A. I would suggest running a screening test. Maybe the materials are different sizes so maybe you can base the test plan on different particle sizes. If it is corn-based or grain-based, I am not sure that the composition is going to change all that much; it may really be a particle size at the end. If it is composition, you can also try taking a few different samples of different compositions. Then go through a screening process for the one that’s the most hazardous and take that most hazardous one into the detailed characterization test. In terms of labs that do this testing, yes, there are at least four labs that do. ioKinetic is one of them, but there are some other labs located throughout the U.S.
Q. Are DHA leader qualifications different from PHA leader qualifications?
A. I would say no, they are not. I don’t think they specify that in the standard. From my experience, PHA leaders make great DHA leaders as long as they have the background and the knowledge in the dust hazards that need to be evaluated. That is all that’s required.
Q. Three years is given to complete assessments but is there a length of time to get your processes in line with this NFPA standard?
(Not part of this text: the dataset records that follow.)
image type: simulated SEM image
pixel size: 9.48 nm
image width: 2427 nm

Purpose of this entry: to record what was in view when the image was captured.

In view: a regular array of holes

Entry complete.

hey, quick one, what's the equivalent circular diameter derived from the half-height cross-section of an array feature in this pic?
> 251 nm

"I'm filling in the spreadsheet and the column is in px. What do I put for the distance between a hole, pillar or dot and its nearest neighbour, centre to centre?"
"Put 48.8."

A. Some of the requirements are retroactive and some are not. You have to look at each of the different pieces to see if it is a retroactive piece and if it’s retroactive, then I would say you need to start working on it right now. If it’s not, and this is something you want to incorporate into new design and new construction, you may want to consider it when you’re looking at your hazard analysis. Again, hazard analysis really is the hardest. If you do a process test analysis and look at the prescriptive requirements versus what you have in place, you can decide whether the hazard is really something that you need to address immediately or whether it’s something that can wait for the next modification.
Q. Can you recommend a good resource for combustible dust training materials? I’m looking for a more up-to-date powerpoint and also videos to train plant employees.
A. I don’t know that there is anything out there in the open literature. OSHA has been very quiet on this. The NFPA does training on this and individual consultants provide training. You might be able to speak to an individual consulting company that can provide you with the training materials that you could then use to continue your training.
Q. Has OSHA adopted NFPA 652 as an accepted industry practice and will they cite companies for failing to comply?
A. OSHA hasn’t officially adopted any of these standards, but they do rely on them to provide guidance in their client’s activities. If OSHA is out there doing their national emphasis program evaluations or if they are at your site for anything, OSHA can always rely on the general provisions and then reference NFPA standards as RAGAGEP. I have seen them do that many times. I haven’t seen them do it specifically for 652 yet but it’s very new.
Q. What’s an appropriate inspection period for grounding and bonding systems?
A. In my personal opinion, I would say a year, annually.
Q. On these standards, including 652, they allow for prescriptive compliance and performance compliance. Do you have a general recommendation for a company just getting into dust hazard management? For example, prescriptive versus performance and any recommendations for a PSM regulated company?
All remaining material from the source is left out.